With the global divestment movement expanding exponentially comes a new victory: U.S. Bank, one of the largest in the United States, announced last month that it will be excluding gas and oil pipelines from their project financing, making it the first major U.S. bank to take a step toward such a climate change policy.
While U.S. Bank renewed its commitments with Energy Transfer Partners, the company behind the Dakota Access pipeline, and with Enbridge Energy, whose pipelines operate in Minnesota, as recently as March of this year, activists still hope the bank’s newly released policy will halt these relationships.
“U.S. Bank’s new policy is an important step in protecting the environment and moving towards a fossil-free future,” Wichahpi Otto, a volunteer with the climate justice group MN350, said in a statement. “We applaud them for responding to the community and contributing to worldwide efforts to address climate change.”
Just this past week, thousands of people held over 260 events in over 45 countries on six continents, during the Global Divestment Mobilization, GDM from May 5 to 13. The aim of the mass mobilization was to pressure institutions to break financial ties with fossil fuel companies.

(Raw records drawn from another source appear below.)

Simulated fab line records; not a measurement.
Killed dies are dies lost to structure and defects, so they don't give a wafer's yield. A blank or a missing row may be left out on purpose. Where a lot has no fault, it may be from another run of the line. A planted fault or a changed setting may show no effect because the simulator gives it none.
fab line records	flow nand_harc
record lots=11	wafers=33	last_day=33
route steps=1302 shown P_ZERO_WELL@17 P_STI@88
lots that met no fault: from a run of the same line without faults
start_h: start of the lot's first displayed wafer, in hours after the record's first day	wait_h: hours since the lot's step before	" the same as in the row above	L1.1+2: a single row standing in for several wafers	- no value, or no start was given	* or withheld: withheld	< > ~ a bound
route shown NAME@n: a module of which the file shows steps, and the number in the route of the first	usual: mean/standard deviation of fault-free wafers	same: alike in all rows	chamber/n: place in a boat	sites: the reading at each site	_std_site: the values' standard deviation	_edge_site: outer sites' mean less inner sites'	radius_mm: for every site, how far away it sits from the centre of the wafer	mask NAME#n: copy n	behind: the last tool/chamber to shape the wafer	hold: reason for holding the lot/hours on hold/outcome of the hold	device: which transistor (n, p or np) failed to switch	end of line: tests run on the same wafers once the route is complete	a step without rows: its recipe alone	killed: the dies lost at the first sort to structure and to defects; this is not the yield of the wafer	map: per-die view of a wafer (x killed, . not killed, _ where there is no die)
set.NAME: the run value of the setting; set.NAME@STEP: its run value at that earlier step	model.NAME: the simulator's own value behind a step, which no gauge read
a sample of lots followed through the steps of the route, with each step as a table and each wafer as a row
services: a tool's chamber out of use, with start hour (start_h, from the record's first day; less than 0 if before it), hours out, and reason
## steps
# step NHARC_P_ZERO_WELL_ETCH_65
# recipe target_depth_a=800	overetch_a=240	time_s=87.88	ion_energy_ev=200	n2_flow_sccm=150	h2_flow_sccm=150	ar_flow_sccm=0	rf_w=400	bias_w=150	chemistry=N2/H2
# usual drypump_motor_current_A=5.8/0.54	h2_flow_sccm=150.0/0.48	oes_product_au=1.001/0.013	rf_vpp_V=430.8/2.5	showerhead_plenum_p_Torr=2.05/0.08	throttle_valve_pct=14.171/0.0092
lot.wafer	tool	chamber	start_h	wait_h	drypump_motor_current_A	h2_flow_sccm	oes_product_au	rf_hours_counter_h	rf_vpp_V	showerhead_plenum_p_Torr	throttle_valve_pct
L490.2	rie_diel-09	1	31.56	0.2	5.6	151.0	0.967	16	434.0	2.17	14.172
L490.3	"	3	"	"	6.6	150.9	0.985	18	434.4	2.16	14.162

Ahead of the G7 Summit in Sicily, Italy, as well as the Bonn climate talks in Bonn, Germany, activist groups are setting the groundwork for future divestments.
“The future is in the reinvestment of the divested funds to support the communities most impacted by climate change and the dirty energy based economy,” said climate justice organization 350.org in a statement. “The divestment movement is modeling what governments need to be doing: withdrawing funds from the problem and investing in solutions.”